AP FACT CHECK: No, Trump didn't invent 'prime the pump'

President Donald Trump took credit in an interview for coining the phrase "prime the pump," seemingly unaware that it was popularized during the Great Depression more than 80 years ago and has been used frequently ever since.

"I came up with it a couple of days ago and I thought it was good," Trump told "The Economist" magazine in an interview published Thursday. The interviewers refrained from correcting the president about a well-worn metaphor for generating faster growth.

It's another goof by a president with a careless grasp of U.S. history. Trump recently suggested that Andrew Jackson could have somehow prevented the Civil War, even though the two-term Democrat owned slaves and died nearly 16 years before the war started in 1861. He's also theorized that most people are surprised to learn Abraham Lincoln was a Republican and spoken of 19th century abolitionist Frederick Douglass as someone "who's done an amazing job," as if he might still be alive.

The Merriam-Webster dictionary people quickly tweeted that the phrase "priming the pump" has been around since the early 1800s.

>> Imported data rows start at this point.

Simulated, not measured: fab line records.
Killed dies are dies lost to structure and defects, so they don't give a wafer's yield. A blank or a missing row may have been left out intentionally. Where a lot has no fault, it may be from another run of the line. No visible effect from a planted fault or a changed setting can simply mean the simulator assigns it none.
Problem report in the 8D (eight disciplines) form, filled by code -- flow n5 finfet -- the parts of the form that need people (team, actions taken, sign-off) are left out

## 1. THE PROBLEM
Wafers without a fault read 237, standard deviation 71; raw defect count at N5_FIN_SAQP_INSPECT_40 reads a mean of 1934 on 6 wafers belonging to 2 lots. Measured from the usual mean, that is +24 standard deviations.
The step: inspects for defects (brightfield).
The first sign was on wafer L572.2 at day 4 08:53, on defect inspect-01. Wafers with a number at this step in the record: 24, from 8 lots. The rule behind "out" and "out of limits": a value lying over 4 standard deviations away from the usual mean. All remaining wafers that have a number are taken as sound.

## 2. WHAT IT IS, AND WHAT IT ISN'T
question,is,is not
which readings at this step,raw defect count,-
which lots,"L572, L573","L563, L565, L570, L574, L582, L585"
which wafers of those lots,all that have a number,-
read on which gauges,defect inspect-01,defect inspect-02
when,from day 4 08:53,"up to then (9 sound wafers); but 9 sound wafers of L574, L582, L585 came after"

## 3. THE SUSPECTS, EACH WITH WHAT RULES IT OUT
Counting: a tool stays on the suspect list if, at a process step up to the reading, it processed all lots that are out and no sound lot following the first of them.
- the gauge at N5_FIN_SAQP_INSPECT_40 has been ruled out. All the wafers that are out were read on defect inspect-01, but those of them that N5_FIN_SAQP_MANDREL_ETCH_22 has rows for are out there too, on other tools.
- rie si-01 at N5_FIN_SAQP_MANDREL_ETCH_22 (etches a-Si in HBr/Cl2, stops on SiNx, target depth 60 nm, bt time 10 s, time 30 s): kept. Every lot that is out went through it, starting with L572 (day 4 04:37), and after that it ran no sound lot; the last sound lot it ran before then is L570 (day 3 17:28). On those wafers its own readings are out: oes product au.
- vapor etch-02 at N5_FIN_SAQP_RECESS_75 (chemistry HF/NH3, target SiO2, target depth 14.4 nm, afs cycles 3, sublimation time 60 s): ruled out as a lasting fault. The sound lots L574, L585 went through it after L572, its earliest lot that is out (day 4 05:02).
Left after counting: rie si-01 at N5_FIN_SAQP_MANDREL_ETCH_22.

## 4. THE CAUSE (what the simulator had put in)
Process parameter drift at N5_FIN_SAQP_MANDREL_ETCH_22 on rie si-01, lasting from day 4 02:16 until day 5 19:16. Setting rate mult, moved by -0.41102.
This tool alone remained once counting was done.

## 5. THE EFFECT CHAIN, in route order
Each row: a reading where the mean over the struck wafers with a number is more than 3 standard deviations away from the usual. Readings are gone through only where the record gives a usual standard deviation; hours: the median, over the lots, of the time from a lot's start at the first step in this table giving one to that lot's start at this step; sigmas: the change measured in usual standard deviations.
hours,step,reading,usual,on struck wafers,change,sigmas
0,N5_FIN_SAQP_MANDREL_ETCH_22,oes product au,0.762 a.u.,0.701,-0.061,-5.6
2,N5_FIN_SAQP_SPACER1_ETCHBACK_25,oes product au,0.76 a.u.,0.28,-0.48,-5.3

Literally, it's about pouring water into a pump to allow it to create suction. The phrase was commonly used by mining publications during the 1920s, but it took on new significance after the economy cratered during the Great Depression.

By 1933, President Franklin D. Roosevelt had promoted the idea of flushing money into the economy in order to stimulate stronger growth with his New Deal policies. The notion of priming the pump is associated with the British economist John Maynard Keynes, who theorized that a government could spur a recovery from a downturn with deficit spending.

The policies rankled Roosevelt's predecessor, Herbert Hoover, after FDR took office. "One of the ideas in these spendings is to prime the economic pump," Hoover said in a 1935 speech. "We might abandon this idea also, for it dries up the well of enterprise."

For Trump, the idea is that cutting taxes would inject more money into the economy. The government would run higher deficits to fund the tax cuts, but they would generate faster growth that would at some point reduce the size of the deficits. The administration has yet to present exact numbers to measure the impact its tax plan would have on the economy, but a survey of leading academic economists by the University of Chicago found that none believed the growth would be sufficient for the tax cuts to pay for themselves.